Q&A: Grantham’s Courtney Finn

Courtney Fin, of the Grantham Civic Society, takes part in the Santa Fun Run in Grantham. Photo: Ian Selby
Courtney Fin, of the Grantham Civic Society, takes part in the Santa Fun Run in Grantham. Photo: Ian Selby
Have your say

Few people have a greater passion for community service in Grantham than Courtney Finn.

As a dedicated historian he is particularly proud of his work with Grantham Civic Society, where he has responsibility for installing blue plaques and sign boards.

Mr Finn also finds time to be chairman of the finance committee for St Wulfram’s Church, a governor at King’s School, a member of Grantham Rotary Club and also Grantham 40 Plus Club, for former Round Tablers.

Married to Elizabeth, the couple have three children and eight grandchildren.

How do you find the time to represent some many community organisations?

Quite often my wife says to me ‘who are you working for today?’ My wife helps me enormously and I enjoy everything I get involved with.

Where did your love of history come from?

I studied economic history at Leeds University and that basically turned me into being interested in history. Grantham has such an amazing long history, it is really fascinating. I also have a great interest in history from the 14th century.

You have responsibility for the town’s blue plaques. Are there any new ones due to be put up?

We have one planned for Arthur Harry Blissett, who was a member of Captain Scott’s Discovery Antarctic expedition from 1901 to 1904. We found out he was born in Grantham and lived at 48 Manthorpe Road - the street has since been renumbered and his house is number 30. British Sugar is among the sponsors for this plaque and we are just waiting for the money to be available.

Another possibility is a plaque for Alan Roulstone, who was a very talented artist who travelled the country in the 1950s doing pen and ink drawings of pubs and inns and then selling them to the owners. He went to The King’s School and lived next door to the shop Margaret Thatcher grew up in on North Parade.

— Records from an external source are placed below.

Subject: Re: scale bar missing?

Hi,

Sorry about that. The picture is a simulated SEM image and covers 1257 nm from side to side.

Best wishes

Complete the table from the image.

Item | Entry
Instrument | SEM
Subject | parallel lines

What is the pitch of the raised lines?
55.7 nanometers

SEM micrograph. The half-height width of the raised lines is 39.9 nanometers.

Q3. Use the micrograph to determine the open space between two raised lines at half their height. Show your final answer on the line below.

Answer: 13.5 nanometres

Are there any information boards planned in the town?

Manthorpe Road is quite a historic area of the town because that is where the famous Grantham Windsor Chair industry was based. We are considering whether to look into putting up a sign board to show this.

Any other major projects planned by the civic society?

We are working on an information board detailing the history of the railways in Grantham. This would tell the story of the old steam trains, give details about the famous crash which killed 14 people in 1906 and also the Mallard train which used to come through the town.

We would like to put the board up in September to coincide with the Grantham Rail Show and I plan to ask Michael Portillo to unveil it as he is a former Minister of Transport and has made countless television programmes about the railways.

It would be nice to have the Mallard there too as it is the 75th anniversary this year of it breaking the world speed record for steam locomotives.

Are there plans for a blue plaque outside the shop where Margaret Thatcher grew up?

English Heritage guidelines state you should wait 20 years after someone’s death, a period of ‘mature reflection’, so it will be some time before we do put one up.